This beautiful graph comes from calculatedriskblog.com. (Courtesy Andy Atkeson who used it in a nice discussion of a great paper by Ivan Werning at the Minneapolis Fed Foundations of Monetary Policy conference.)
The central lines that don’t move so much are the average rent. This is the quantity used by the Bureau of Labor Statistics to compute the consumer price index. The blue and yellow lines are the rent of new leases.
The first thing this informs is the economic theory of “sticky prices.” Apartment rents are a classic “sticky price;” the rent is fixed in dollar terms for a year. So, landlords deciding how much rent to charge, and people deciding how much they’re willing to pay, balance rents now vs. higher rents in the future. If everyone believes that inflation will be 10% over the next year, then it makes sense to raise the rent 5% now, and to pay the 5% higher rent, because the savings at the end of the year balance the cost in the beginning. (Obviously, the economics are much more subtle than this, but you get the idea.) And Voila’, you see it.

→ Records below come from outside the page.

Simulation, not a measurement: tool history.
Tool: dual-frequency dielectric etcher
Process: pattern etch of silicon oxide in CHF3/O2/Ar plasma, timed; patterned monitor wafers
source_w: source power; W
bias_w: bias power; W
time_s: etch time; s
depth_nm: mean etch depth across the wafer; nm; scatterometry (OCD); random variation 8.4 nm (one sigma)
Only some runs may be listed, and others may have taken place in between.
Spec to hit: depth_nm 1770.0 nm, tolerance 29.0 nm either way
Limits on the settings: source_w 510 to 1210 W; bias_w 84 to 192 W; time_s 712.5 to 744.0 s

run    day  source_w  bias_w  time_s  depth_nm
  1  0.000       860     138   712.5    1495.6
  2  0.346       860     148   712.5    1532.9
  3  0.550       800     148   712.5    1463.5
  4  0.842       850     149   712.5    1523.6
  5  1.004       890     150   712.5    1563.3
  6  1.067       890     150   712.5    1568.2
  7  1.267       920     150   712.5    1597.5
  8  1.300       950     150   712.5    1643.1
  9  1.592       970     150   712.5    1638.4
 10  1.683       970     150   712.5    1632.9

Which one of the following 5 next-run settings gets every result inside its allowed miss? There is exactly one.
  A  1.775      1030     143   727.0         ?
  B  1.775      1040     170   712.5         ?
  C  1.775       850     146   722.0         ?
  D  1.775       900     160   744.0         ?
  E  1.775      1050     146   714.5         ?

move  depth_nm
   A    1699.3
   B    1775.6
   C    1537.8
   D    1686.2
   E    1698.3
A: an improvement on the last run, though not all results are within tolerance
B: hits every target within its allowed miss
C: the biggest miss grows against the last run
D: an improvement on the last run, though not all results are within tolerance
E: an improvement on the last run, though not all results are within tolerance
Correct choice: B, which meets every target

The graph also says there is some predictability and nomentum to inflation. Inflation should not be a surprise to forecasters. If you see rents on new leases much above average rents, it’s a pretty good bet that average rents will be rising in the future! This kind of phenomenon may be under exploited in formal inflation forecasting.
And, on the continuing speculation whether inflation will go away with interest rates still substantially below current inflation, the graph does seem a leading indicator that the rational expectations model is winning.